I am coming to that shortly. I had passed to the admissibility of confessions. The present practice was endorsed by Sir George Baker. I feel inclined to reflect in section 8 of the Act the principles that the judges now apply.
The last of the major changes recommended by Sir George Baker was that the temporary provisions of the Act should be reviewed annually by Parliament, and should have a maximum life of five years without re-enactment. In this, Sir George follows the pattern that Parliament has already adopted in respect of the Prevention of Terrorism (Temporary Provisions) Act 1984. His recommendation is a welcome restatement of the clear responsibility of Parliament and of the Government to consider afresh whether any emergency provisions should continue and, if so, in what form, and I accept his recommendation.
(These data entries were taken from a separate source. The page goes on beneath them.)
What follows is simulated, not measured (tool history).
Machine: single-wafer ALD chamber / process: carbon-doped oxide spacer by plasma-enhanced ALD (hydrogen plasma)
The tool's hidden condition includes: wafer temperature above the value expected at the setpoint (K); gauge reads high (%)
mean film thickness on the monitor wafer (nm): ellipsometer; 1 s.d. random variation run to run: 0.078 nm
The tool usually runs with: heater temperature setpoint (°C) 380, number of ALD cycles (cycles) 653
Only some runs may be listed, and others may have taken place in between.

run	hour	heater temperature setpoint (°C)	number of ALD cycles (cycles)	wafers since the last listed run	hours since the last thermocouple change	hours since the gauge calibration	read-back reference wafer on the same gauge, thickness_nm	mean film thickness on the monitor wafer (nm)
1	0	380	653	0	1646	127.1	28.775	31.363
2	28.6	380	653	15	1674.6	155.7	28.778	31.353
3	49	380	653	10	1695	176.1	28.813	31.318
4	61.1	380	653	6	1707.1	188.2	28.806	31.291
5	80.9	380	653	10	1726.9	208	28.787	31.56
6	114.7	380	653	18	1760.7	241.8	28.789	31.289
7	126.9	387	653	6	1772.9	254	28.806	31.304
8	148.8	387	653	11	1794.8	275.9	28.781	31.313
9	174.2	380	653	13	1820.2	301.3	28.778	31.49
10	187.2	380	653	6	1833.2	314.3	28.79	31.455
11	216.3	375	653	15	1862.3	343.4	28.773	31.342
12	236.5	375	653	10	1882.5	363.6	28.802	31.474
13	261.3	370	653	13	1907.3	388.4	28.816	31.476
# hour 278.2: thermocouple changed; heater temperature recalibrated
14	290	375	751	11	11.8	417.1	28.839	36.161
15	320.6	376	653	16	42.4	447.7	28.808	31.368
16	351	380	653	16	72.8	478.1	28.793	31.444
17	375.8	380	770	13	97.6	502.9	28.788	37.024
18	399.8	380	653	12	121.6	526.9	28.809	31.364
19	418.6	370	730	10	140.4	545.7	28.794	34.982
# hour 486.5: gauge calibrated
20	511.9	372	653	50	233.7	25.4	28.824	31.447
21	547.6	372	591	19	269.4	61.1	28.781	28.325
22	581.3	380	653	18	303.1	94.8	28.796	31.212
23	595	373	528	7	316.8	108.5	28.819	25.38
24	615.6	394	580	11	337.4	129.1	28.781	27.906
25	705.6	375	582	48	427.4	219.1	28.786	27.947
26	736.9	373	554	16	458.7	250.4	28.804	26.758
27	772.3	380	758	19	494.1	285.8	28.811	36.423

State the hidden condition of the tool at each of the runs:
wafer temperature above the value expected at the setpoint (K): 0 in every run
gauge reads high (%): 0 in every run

I should like to touch on another set of recommendations contained in the review. I have studied carefully those recommendations that bear, or could bear, upon the problem of delays in the judicial system, including his recommendation of a time limit of 12 months on the period between committal and trial. I am considering this and other possible ways of reducing the length of time between first remand and trial because I accept that this is a vulnerable aspect of the present judicial system. My right hon. and learned Friend the Home Secretary has decided, as the House knows, to mount field trials in England and Wales on a system of statutory time limits. I am not sure that all the same considerations and all the same possibilities exist in Northern Ireland, but I am in touch with my right hon. and learned Friend, and I will watch progress with the trials with interest to see whether there is scope for doing something similar in the different circumstances of Northern Ireland.
I am also giving thought to the proposal by Sir George Baker that some way should be found to increase the maximum remand period in scheduled cases to 28 or 30 days. The current situation is unsatisfactory, as hon. Members with direct experience will know. At present, all such persons have to be produced before a magistrate once a week, but the magistrate has no power to grant bail and can only remand the accused persons for a further period. Thus the process is largely, in Sir George Baker's words, "meaningless" and
a waste of time, money and resources".
Following the precedent in England and Wales, we are already considering separate legislation that would extend from 14 to 28 days the maximum period for which, if he agrees, an accused person may be remanded in custody. There would be attractions in amending the emergency provisions Act 1978 so as to remove in respect of scheduled cases the requirement for a person to give his consent. Taken together, these changes would give magistrates the discretion to remand persons accused of scheduled offences for up to 28 days. This would save a good deal of unnecessary court time and other resources—resources that could be better used in minimising the length of time between first remand and trial. Defendants who did not make weekly remand appearances would still have regular access to their solicitors and other visitors, and could make bail applications in open court at short notice. I recognise that the arguments are not all one way, and that is why I have laid both sides of the argument before the House, but I believe that the balance of the argument points to an amendment along the lines that I have described. When the time comes, the House will have ample opportunity to look in detail at the proposals because they will require changes in the law.
I have been unable, in the short space of time available, to do full justice to each of Sir George's recommendations, but I hope what I have said illustrates the broad thrust of our response. The Government will put legislation before the House when they can, certainly during the lifetime of this Parliament.